I tend to treat Time like a container, with carefully measured increments marked on the outside so I know how much life can fit inside. If something fits into my Time jar, then it fits. And if it doesn't, then it doesn't. There's only so many hours in a day, days in a week, weeks in a year, years in a lifetime. Time is a precious resource, so it needs to be measured, guarded, valued.

This is, of course, good and true.
 
                                                            (Except when it's not). 

At the camp in Latvia I've been going to for the past goodness-knows-how-many years, Time somehow transubstantiates from container to content. The things which you would normally have to fit into your Time jar become, instead, the jar which Time is then made to fit into. 

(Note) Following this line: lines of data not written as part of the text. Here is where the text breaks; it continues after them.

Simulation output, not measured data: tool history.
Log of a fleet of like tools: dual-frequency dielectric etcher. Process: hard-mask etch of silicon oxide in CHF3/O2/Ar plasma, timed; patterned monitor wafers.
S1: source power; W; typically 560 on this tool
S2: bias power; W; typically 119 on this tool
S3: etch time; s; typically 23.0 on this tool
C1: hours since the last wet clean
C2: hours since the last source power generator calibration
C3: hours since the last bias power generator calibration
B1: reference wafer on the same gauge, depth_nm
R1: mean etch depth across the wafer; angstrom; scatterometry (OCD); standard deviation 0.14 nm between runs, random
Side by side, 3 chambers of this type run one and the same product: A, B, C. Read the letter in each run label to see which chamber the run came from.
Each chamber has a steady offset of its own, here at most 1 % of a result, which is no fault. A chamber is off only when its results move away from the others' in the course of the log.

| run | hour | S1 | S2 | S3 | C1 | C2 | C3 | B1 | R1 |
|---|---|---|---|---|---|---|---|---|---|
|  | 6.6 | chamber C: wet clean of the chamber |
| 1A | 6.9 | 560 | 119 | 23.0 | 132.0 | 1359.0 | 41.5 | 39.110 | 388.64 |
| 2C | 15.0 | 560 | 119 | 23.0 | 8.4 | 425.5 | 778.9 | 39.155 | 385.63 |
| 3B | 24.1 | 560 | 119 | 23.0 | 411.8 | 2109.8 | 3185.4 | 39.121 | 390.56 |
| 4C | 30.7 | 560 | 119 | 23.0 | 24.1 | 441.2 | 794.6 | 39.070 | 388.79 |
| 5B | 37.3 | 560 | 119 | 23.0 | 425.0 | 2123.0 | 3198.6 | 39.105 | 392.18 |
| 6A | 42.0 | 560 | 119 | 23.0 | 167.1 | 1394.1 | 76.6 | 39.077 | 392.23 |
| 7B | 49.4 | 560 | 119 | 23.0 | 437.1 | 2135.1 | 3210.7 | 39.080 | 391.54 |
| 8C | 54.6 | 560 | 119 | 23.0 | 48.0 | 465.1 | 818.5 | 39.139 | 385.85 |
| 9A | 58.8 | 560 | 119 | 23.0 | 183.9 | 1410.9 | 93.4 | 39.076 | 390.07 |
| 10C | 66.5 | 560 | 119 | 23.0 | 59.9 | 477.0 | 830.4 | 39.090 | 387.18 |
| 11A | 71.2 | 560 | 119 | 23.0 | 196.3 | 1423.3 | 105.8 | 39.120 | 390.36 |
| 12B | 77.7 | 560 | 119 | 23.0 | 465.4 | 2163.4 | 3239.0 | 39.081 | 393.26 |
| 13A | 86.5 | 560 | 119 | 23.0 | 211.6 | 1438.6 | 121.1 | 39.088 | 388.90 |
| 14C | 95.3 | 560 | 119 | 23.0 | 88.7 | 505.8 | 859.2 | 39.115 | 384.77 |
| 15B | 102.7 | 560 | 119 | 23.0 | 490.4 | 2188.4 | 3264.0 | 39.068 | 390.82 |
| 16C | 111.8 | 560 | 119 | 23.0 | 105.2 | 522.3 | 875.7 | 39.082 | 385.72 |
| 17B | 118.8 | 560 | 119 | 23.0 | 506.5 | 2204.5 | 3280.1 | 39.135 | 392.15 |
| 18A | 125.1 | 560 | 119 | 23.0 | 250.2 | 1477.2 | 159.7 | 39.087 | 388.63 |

There is a camp schedule which is posted, with times listed for the various events and activities of the day. But as the week progresses, you begin to realize that the times are more fluid than solid, melding and morphing around the actual camp, instead of forcing the camp to fit into them.

And as Time passes by, you realize that it's still a valuable thing. But other things start to gain their proper value over and above Time. Things like Relationships. Conversations. People. Events, games and meals are allowed to go on until they're finished. The sequence becomes more important than specific time when something occurs. When is Bible study? After breakfast. When are games? Before lunch. When is lunch?

Next.


As pretty a picture as I might be painting now, it's far from the utopian paradise it might appear to be from the outside. Like, when you're hungry, and desperately wondering how long a wait it will be until the next meal, and the only answer you get is "Lunch? It's next."¹

Next? When's Next?

But even then, if you stop and think about it,² next is the only time when anything can ever occur. Sure, you can give Next a number, or a configuration of the arms on a clock face, but the soonest anything can be is next.


Time is valuable. And it deserves to be measured, guarded, and valued. But as valuable as Time is, people, relationships, conversations, and even some events and moments and meals, are far more valuable still. 


Jesus entered into Time so that he could be with people. Allowed his timelessness to be trapped in the container of Time, to let his limitless self be limited. But - and here's the important thing which I need to keep reminding myself - in the midst of his urgent, frantic, full life, with an end date and place firmly in mind, he always found time for people. And not even just people, plural, but a person. A person is always worth pausing for.


Camp time is imperfect. Lunch is often late, and sometimes things don't happen when they should, if at all. But the beauty is that in that week, in that place, People become the container. And somehow, Time manages to fit in just fine when it's all said and done.






¹I must admit: I uttered that response on more than one occasion. And having been both the messenger and receiver of it at various times, I know how frustrating it can sometimes be. Especially when you're hungry. Especially when you're hungry.
²Which you should only do after lunch.